Fellowship Program

The Yale Sappern room at the New Haven Courthouse

She doesn’t have family in the state, or money, or the skills to read the documents to get the restraining order she desperately needs.  But she does have Sappern Fellow Thomas Piscatelli. 

In a small office on the sixth floor of New Haven Superior Court, Piscatelli, a third-year Quinnipiac law student, reviews the affidavit he helped the woman fill out, checking each account of abuse she has endured from her drug-addicted husband, including the time he threw her against the wall when she was pregnant and threatened to kill her and her family. 

“He’s been calling everyone trying to find out where I am. I’m so scared,” she says, muffling her crying into the neck of the one-year-old on her lap.

Piscatelli explains the process to her. If she’s granted the temporary restraining order, she needs to have a marshal serve her husband at least five days before the hearing in two weeks, which she also must attend.  If the papers aren’t served, she’ll have to start the process again. She doesn’t know where he is, she says. His brow creases.  He takes a deep breath and encourages her to do the best she can to find him.

“I was prepared for the worst, and that’s exactly what I got,” says Piscatelli of the stories he hears.  He’s been a Sappern Fellow for three semesters, helping pro se parties file paperwork for restraining orders and divorce cases. More than the professional experience he’s gained—learning about the courthouse and working among lawyers and judges—he has had the opportunity to help clients with real, sometimes urgent, problems.

Many of the people who walk into the Sappern Fellows office—a former conference room with toys and coloring books to occupy the children who accompany their parents—need help navigating the complicated legal system. With waiting lines that can stretch to dozens of people, the clerk’s office doesn’t have the time to offer the individual guidance the Sappern Fellows do, says Piscatelli, who alsoworked as a temporary assistant clerk.

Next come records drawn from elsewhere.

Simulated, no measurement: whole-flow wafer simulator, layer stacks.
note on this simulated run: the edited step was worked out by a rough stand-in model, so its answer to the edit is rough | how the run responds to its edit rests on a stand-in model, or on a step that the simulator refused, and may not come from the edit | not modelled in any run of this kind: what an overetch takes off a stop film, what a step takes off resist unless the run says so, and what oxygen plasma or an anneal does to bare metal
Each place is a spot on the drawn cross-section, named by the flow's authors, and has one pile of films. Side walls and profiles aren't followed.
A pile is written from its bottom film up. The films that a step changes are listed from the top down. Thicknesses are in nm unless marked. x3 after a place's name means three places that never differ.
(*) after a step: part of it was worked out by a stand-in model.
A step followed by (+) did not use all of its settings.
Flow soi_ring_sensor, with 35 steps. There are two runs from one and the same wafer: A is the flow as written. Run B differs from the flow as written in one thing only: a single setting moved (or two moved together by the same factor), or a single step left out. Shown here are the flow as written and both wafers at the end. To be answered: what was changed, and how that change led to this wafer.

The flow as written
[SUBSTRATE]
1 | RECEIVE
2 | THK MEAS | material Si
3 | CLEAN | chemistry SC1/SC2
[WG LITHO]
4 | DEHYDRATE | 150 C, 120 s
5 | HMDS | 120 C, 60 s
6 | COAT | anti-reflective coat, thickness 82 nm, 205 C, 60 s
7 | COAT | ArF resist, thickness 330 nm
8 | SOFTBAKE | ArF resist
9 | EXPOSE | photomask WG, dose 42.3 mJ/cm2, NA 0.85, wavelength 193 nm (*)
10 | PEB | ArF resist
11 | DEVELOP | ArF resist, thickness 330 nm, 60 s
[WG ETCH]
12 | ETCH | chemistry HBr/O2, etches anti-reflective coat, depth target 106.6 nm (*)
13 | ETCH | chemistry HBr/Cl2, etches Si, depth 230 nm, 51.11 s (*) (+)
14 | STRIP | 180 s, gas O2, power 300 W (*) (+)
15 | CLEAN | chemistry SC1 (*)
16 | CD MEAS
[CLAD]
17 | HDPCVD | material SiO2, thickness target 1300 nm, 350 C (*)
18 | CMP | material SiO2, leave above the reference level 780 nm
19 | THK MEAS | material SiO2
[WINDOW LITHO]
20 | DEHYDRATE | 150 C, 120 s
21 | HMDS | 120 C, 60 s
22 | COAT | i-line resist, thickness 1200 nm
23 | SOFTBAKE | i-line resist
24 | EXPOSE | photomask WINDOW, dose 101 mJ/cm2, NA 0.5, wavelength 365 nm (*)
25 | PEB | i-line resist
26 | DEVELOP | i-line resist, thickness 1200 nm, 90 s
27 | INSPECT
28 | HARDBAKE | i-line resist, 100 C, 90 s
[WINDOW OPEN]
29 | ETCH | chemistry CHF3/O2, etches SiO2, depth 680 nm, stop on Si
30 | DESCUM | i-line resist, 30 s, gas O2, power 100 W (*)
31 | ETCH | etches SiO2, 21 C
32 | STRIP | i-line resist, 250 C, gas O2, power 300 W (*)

Third-year student Thomas Piscatelli with a client in the Sappern Fellows Office, New Haven Superior Court

The students’ work is supported by the Yale Sappern Memorial Fund, which Pietrina Sappern ’60 and her brother-inlaw, Donald Sappern, established at Quinnipiac University School of Law in honor of her late husband, Yale, who was the first assistant clerk and supervisor of the Family Division in New Haven Superior Court. Yale was known for his dedication to the division and the people it served. Fellows receive a stipend for their work, and Quinnipiac law students are the sole beneficiaries of the fund. 

As a practicing lawyer, Deborah Daddio remembers Sappern’s kind demeanor. “He was informative and helpful and would give me the same type of treatment and respect that someone who was an insider at the courthouse would expect,” says Daddio, career services director at the School of Law. She oversees the Sappern Fellows program. Since its inception in 2000, the fund has supported about 150 fellows working in New Haven, and occasionally in Bridgeport, Waterbury and Norwich.  Each year, they help about 1,400 clients.

Pietrina Sappern wants new lawyers to gain an appreciation for people in troubling situations.  “I want them to be able to make a difference in someone’s life,” says Sappern, who helps organize the annual Yale Sappern Memorial Golf Tournament fundraiser.  For her work, she received an honorary degree at the School of Law Commencement ceremony on May 11. 

“Her compassion and dedication is just amazing,” said Jamie Young ’08, of Killingworth, Conn.  A former Sappern Fellow, Young is involved in gathering support for the fund.  “Yale Sappern is someone I would have enjoyed knowing and would have learned immensely from, and through my experience as a fellow, later observing Pietrina and her work on the fund, I have come to know him in a small way.”

Nancy Strini ’06, a lawyer for the Children’s Law Center in Hartford, said there isn’t a court in the state that wouldn’t benefit from the Sappern Fellows program.  “In most courthouses, you have to shout out the details of your life with 50 people in line,” she explains.  “We created a space where you can cry, you can cuss and rant and rave, and no one is going to think poorly of you.” 

She recalls one woman returning several times before she gathered the courage to submit her paperwork. “She could come back 100 times.  When she was ready, we were there to help her,” says Strini.

The fellowship isn’t just for students entering family law. Michael Speight ’08 of Hamden didn’t focus on family law in school, but has enjoyed working with the public.

“I would hate to have someone who legitimately needs a restraining order not get one because of limited education or not being aware of how a judge makes his or her decision,” says Speight. 

The experience also has helped him better understand people and what motivates their actions, which is helpful for any area of the law.  As a Fellow, he occasionally had clients who seemed to be filing restraining orders just to get back at a girlfriend or boyfriend.  The fellows take satisfaction in knowing that the respondent has the opportunity to defend himself—or herself—at a hearing. Ultimately, it’s up to the judge to sort fact from fiction.

“When they have a black eye or stitches, you can see for yourself they are telling the truth,” he says. 

Fellows often come across interesting legal dilemmas.  Young remembers a man who came in to annul a marriage because his bride turned out to be a groom.  Given the circumstances of the situation—the couple married before the state adopted civil unions and the marriage certificate lists the name of a male and female—he didn’t know how to dissolve the marriage. 

“Those are legal questions that I had never thought about and I had to find the answers,” says Young, who referred the case to her supervisor.  Fellows can’t provide legal advice, but they often refer clients to organizations, such as Legal Aid.

Meredith Olan’s experience as a Sappern Fellow, particularly working with abuse cases, solidified her career direction. 

“This fueled my fire to be a state’s attorney,” says Olan, who will be graduating in December.  “You see things like that happening and you want to be part of the solution.”

 

A Yale Sappern Fellow Hard at work at the New Haven Courthouse

 

Sappern Fellow Meredith Olan helps clients with divorces and restraining orders.